Three foreign members of CMM have been deported, and several Nicaraguan members forced into exile. CMM activists who still live in the country face harassment and persecution.
“We have been called everything, from terrorists to lesbians to being financed by ‘Yankee invaders’ to money launderers,” said the anonymous activist. Since Ortega took power in 2006, “Matagalpa’s people experienced brutal repression, peasants were murdered, and we feminists needed to raise our voices,” she added.
She fears that closing CMM’s office and halting its projects will damage women’s health and allow gender violence to flourish: “The government thinks it is harming those of us who work in these organisations, but it is harming the women our projects have benefited for years.”
Rural women abandoned
The Rural Women’s Organisation (Coordinadora de Mujeres Rurales, CMR) was one of the few formally organised spaces for rural women in Nicaragua. It provided loans and agroecology training to peasant women, while also fighting for more equitable tenure of farmland.
With resources provided by international aid organisations including Oxfam – which was itself banned from working in Nicaragua, in 2021 – CMR distributed loans to women to purchase plots of land or seeds. It also campaigned for a law to create a fund to provide lands to rural women (only 20% of landowners are women, according to the last agricultural census). The law was passed in 2007 but never implemented by the government.
CMR’s legal status was revoked in May, meaning it could no longer support more than 600 women in the north-east of Nicaragua.
"With our projects, women can access credit through cooperatives. Unfortunately, banks do not lend to women farmers. Sadly, we will be unable to help them that way anymore," María Teresa Fernández, president of CMR, told openDemocracy.

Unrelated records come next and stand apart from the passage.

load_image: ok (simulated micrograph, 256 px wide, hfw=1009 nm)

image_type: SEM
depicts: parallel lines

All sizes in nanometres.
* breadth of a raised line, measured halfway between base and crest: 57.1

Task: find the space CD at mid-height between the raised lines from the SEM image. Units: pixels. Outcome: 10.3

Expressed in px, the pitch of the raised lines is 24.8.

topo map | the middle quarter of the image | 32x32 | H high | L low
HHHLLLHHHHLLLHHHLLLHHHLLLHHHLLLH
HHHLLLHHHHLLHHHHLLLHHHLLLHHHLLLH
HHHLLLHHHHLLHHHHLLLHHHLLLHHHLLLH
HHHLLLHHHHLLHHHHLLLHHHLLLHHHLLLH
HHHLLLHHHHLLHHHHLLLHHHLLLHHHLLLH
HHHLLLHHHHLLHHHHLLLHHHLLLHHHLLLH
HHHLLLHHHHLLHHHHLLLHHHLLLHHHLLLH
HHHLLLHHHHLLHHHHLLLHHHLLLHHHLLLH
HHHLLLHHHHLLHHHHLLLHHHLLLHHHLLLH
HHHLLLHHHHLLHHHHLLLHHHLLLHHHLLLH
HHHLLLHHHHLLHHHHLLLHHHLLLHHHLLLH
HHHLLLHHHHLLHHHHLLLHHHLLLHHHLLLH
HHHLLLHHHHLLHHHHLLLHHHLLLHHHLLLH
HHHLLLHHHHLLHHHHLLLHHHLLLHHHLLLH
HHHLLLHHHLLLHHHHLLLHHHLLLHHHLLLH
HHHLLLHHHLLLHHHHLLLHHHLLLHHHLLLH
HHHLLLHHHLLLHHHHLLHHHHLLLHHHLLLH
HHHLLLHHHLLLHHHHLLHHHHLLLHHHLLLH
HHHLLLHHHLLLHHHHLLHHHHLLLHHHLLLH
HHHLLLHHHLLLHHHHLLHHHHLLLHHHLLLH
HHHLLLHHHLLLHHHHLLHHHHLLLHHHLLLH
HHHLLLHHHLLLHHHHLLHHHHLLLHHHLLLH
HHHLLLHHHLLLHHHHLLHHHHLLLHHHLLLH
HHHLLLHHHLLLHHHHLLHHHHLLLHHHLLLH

Feminists as ‘enemies’ of the government
Nicaraguan women’s rights groups have been at odds with Daniel Ortega since 1998, when his stepdaughter Zoilamérica accused him of sexual abuse, and feminists stood with the victim and demanded justice. Ortega and his wife Rosario Murillo began to attack feminists, branding them murderers financed by the “Yankee empire”.
Ortega, a former leftist guerrilla commander during the Sandinista Revolution of 1979, was president in the 1980s and then re-elected in 2006. As he became an increasingly authoritarian ruler, he managed to sustain a left-wing rhetoric while forging a close alliance with conservatives – supporting, for example, Nicaragua’s total ban on abortion in 2006.
Blandón from La Corriente, who was a supporter of the Sandinista Revolution, highlights the widespread “macho” culture of Ortega and other Sandinista leaders who are eager to retain their privileges.
“The marriage of feminism and the Left was bad because we [women] were very faithful – and the revolution leaders did not want to hear our proposals,” she said. “The breakup was inevitable, and it was only the beginning of a conflict that has got worse and worse.”